The Rachel Papers is Martin Amis' first novel, published in 1973 by Jonathan Cape.

The Rachel Papers tells the story of Charles Highway, a bright, egotistical teenager (a portrait Amis acknowledges as autobiographical) and his relationship with his girlfriend in the year before going to university. Narrated by Charles on the eve of his twentieth birthday, the novel recounts Charles' last year of adolescence and his first love, Rachel Noyes, whom he meets in London while studying for his entrance exams into Oxford. Charles meets Rachel at a party and vows to win her over with his wit and wisdom. Unfortunately, she is seeing an American visiting student named DeForest, and Charles must employ a variety of meticulously calculated schemes to steal her away.

The title is an allusion to one subset of notes that Charles works on diligently throughout the novel – detailed instructions on everything from how to convince his Oxford don of his brilliance, to how to pick up and seduce girls. Instead of studying for his exams, Charles pours most of his time into these narcissistic chronicles, and after he meets Rachel, "The Rachel Papers" become the primary outlet for his neurotic brilliance. Gradually, however, these notes evolve beyond a set of conniving machinations geared toward getting Rachel into bed with him, and into a sincere story of their brief but passionate romance.

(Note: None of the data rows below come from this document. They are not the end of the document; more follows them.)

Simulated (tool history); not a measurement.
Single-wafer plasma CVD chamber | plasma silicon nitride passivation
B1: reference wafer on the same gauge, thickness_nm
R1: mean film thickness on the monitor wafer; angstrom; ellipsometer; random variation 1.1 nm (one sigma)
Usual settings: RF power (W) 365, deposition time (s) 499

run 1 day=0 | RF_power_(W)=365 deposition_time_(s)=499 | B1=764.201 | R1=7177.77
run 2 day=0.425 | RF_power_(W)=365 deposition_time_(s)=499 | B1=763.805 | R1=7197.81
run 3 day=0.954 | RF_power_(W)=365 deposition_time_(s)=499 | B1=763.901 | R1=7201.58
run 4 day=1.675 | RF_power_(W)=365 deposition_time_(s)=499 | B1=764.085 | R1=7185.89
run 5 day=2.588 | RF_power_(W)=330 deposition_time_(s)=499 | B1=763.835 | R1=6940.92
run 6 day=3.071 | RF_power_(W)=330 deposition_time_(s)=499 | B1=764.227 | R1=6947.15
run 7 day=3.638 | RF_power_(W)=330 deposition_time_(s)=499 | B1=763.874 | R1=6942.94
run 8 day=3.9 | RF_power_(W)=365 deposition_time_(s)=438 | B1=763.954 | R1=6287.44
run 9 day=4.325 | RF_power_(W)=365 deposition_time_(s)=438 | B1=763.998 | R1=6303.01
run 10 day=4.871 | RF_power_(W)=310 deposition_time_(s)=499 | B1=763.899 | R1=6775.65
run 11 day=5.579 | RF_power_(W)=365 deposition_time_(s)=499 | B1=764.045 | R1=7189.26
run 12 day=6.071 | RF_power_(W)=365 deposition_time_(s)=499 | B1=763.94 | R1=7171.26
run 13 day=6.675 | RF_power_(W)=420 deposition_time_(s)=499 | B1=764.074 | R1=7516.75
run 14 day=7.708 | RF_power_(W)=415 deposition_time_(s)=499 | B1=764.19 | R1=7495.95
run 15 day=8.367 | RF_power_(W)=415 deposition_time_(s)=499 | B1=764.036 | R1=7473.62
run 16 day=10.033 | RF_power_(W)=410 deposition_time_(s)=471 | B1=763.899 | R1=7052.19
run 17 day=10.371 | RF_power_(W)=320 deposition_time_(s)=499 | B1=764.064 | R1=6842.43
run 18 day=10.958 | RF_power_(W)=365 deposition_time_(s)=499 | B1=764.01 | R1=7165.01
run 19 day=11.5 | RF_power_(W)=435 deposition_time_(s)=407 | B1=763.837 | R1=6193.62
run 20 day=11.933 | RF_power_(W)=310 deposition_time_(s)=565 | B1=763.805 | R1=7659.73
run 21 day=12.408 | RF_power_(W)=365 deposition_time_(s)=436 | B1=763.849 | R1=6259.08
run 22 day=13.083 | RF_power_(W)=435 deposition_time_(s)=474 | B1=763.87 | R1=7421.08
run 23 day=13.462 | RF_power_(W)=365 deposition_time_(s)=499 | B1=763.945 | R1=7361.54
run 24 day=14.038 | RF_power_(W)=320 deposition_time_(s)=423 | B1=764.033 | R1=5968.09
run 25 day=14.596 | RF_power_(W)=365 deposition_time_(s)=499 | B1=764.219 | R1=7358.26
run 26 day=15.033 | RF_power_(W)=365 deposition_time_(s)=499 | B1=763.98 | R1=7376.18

As the title indicates, writing is one of the main themes of the novel, but Amis's protagonist is a parody of the novelist writing about the writing process itself. Charles Highway is obsessed with literature and literariness, as evidenced by the fact that he continually peppers his narrative with references to great poets and novelists, most notably William Blake. He is equally obsessed with adding a literary flair to his life, not just by hyperbolically comparing himself to figures like Blake and Keats, but by working the people and events of his life into his elaborate system of notes, essays, and diaries, among which "The Rachel Papers" become central. He is so thoroughly engrossed in and delighted by this artificially constructed world that he is incapable of having genuine human relationships – besides Rachel, the only other person he is close to, his one friend Geoffrey, is constantly high on a cocktail of drugs and alcohol.

While his intense self-awareness at times allows Charles to be cannily poignant and honest about sensitive subjects (his troubled relationship with his philandering father, his sister's dysfunctional marriage, the awkwardness of adolescent romance), his precociousness and narcissism also blinds him to a great deal of his own faults and shortcomings.